Apple has created a new file format for machine learning models. These files can be used easily to predict, regardless of the creation process, which means that “Apple Introduces Core ML” draws an analogy between these files and PDFs. It’s possible to generate predictions with only this file, and none of the creation libraries.

Generating predictions is a pain point faced by data scientists today and often involves the underlying math. At best, this involves using training the model in Python and then calling the underlying C library in the production app.

This file format will only become widely used if easy conversion from popular machine learning libraries is possible and predictions are simple to generate. Apple made these claims during their WWDC 2017 keynote. I want to investigate their claim.
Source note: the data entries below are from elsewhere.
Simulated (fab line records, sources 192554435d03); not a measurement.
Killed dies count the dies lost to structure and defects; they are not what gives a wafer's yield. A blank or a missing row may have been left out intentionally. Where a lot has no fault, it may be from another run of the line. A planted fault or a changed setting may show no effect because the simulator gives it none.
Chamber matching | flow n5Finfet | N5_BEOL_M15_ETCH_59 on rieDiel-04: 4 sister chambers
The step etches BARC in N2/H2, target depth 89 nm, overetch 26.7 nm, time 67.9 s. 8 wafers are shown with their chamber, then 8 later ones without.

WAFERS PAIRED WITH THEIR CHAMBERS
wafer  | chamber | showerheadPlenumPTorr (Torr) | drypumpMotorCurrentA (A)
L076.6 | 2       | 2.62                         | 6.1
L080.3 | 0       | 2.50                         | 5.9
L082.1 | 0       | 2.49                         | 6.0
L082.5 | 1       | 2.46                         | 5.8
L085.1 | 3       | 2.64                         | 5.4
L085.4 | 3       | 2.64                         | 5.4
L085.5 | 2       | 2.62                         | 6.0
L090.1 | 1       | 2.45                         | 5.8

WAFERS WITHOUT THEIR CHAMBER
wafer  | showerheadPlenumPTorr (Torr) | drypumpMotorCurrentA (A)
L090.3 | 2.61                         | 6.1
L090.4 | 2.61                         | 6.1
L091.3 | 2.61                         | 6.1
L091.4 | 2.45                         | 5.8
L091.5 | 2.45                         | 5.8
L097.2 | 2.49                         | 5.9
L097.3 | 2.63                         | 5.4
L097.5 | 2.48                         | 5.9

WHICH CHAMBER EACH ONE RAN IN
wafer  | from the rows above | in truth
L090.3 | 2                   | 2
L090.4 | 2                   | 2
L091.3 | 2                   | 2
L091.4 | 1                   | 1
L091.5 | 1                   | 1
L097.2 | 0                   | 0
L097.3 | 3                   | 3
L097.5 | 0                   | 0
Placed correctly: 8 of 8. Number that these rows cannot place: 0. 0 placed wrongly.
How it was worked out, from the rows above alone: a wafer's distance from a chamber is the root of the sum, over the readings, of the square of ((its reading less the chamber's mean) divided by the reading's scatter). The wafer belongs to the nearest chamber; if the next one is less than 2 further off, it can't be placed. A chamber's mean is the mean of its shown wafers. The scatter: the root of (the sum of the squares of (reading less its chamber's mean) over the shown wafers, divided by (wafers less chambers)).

Specifically, Apple claimed easy integration their .mlmodel file format and various Python libraries. It’s easy to integrate these into an app (literally via drag-and-drop) or another Python program.

File creation

Apple’s coremltools Python package make generation of this .mlmodel file straightforward:

  1. Train a model via scikit-learn, Keras, Caffe or XGBoost (see docs for conversion support for different library versions)
  2. Generate a coreml_model with converters.[library].convert(model)
  3. (optional) Add metadata (e.g., feature names, author, short description)
  4. Save the model with coreml_model.save

coremltools prints helpful error messages in my (brief) experience. When using converters.sklearn.convert it gave a helpful error message indicating that class labels should either be of type int or str (not float like I was using).

Here’s the complete script for the .mlmodel file generation:

import coremltools
from sklearn.svm import LinearSVC

def train_model():
    model = LinearSVC()
    # ...
    return model

model = train_model()

coreml_model = coremltools.converters.sklearn.convert(model)
coreml_model.author = 'Scott Sievert'  # other attributes can be added
coreml_model.save('sklearn.mlmodel')

Yup, creation of these .mlmodel files is as easy as Apple claims. Even better, it appears this file format has integration with named features and Pandas.

The generation of this file is easy. Now, where can these files be used?

These .mlmodel files can be included on any device that supports CoreML. It will not be tied to iOS/macOS apps, though these files will certainly be used there. It will allow general and easy use in Python for both saving and prediction. Given Apple’s expansion of Swift to other operating systems, I don’t believe it will be tied to a particular operating system.

Prediction

Prediction is easy as saving:

coremlmodel = coremltools.models.MLModel('sklearn.mlmodel')
coremlmodel.predict(example)  # `example` format should mirror training examples

However, I can’t test it as macOS 10.13 (currently in beta) is needed.

Difficulties

This difficulties were resolved quickly. Here’s what I ran while generating this post:

  • CoreML depends on Python 2.7
  • Version support in converting (e.g., Keras 2 not supported but 1.2 is).

The largest potential difficulty I see is with the limited (or not unlimited) scope of coremltools. There could be issues with version of different libraries, and not all classifiers in sklearn are supported (supported sklearn models).